We discover no error in the instructions. Counsel for defendant requested the court not to submit any instructions except upon the law of murder in the first degree. Of its own motion the court, however, instructed upon the law of murder in the first and second degrees, and, as stated, the jury returned a verdict of murder in the second degree. It was urged on the motion for a new trial, and is insisted upon here, that the court erred in failing to instruct on the degrees of manslaughter, assault with intent to kill, and other degrees of assault. The defendant was represented by able counsel and ought to be held bound by the solemn request made by them in his behalf as to the instruction of degrees of the crime unless it can be said that it was the manifest duty of the court under the evidence to instruct upon the lesser degrees. We think the evidence shows beyond question that the defendant was guilty of murder in the first or second degree, or that he was innocent.
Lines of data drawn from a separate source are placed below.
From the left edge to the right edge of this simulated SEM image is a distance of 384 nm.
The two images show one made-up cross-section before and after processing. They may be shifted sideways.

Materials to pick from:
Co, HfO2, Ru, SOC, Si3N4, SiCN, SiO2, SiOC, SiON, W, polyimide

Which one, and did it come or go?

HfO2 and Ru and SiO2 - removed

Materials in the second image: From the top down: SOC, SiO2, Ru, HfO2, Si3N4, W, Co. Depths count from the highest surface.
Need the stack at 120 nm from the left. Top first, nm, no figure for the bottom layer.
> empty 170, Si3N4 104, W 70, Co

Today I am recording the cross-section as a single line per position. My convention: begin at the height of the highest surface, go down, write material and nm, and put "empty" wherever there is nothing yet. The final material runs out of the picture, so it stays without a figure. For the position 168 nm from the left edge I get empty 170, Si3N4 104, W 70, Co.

In the case of The State v. Newton, 74 Kan. 561, 87 Pac. 757, it is recognized to be “the duty of the trial court to define and instruct in reference to all lower degrees of the crime of which there is any reasonable theory of guilt under the evidence.” (Syl. ¶,2.) In that case the court had instructed as to the only degree which the evidence naturally suggested as probable, and the jury returned a verdict of guilty in that degree; the verdict was abundantly supported by the evidence, and it was held not to be “reversible error for the court to omit to define any lower degree of the crime or to instruct in reference to it unless its attention is challenged thereto by a request for such instruction.” (Syl. ¶ 3.)
In The State v. Curtis, 93 Kan. 743, 145 Pac. 858, it was said:
“But where the evidence shows beyond question that a defendant is either guilty of murder in the first degree or innocent, it is unnecessary upon the general charge of murder in the first degree to instruct the jury upon any other degree.” (p. .745.)
(See, also, The State v. McAnarney, 70 Kan. 679, 685, 79 Pac. 137.)
It is always the rule that the evidence must be looked to, to determine whether instructions should be given as to the lesser degrees. We find nothing in the present case calling for such an instruction even though it had been requested.
We discover no error which would justify us in reversing the judgment of the trial court and accordingly that judgment is affirmed.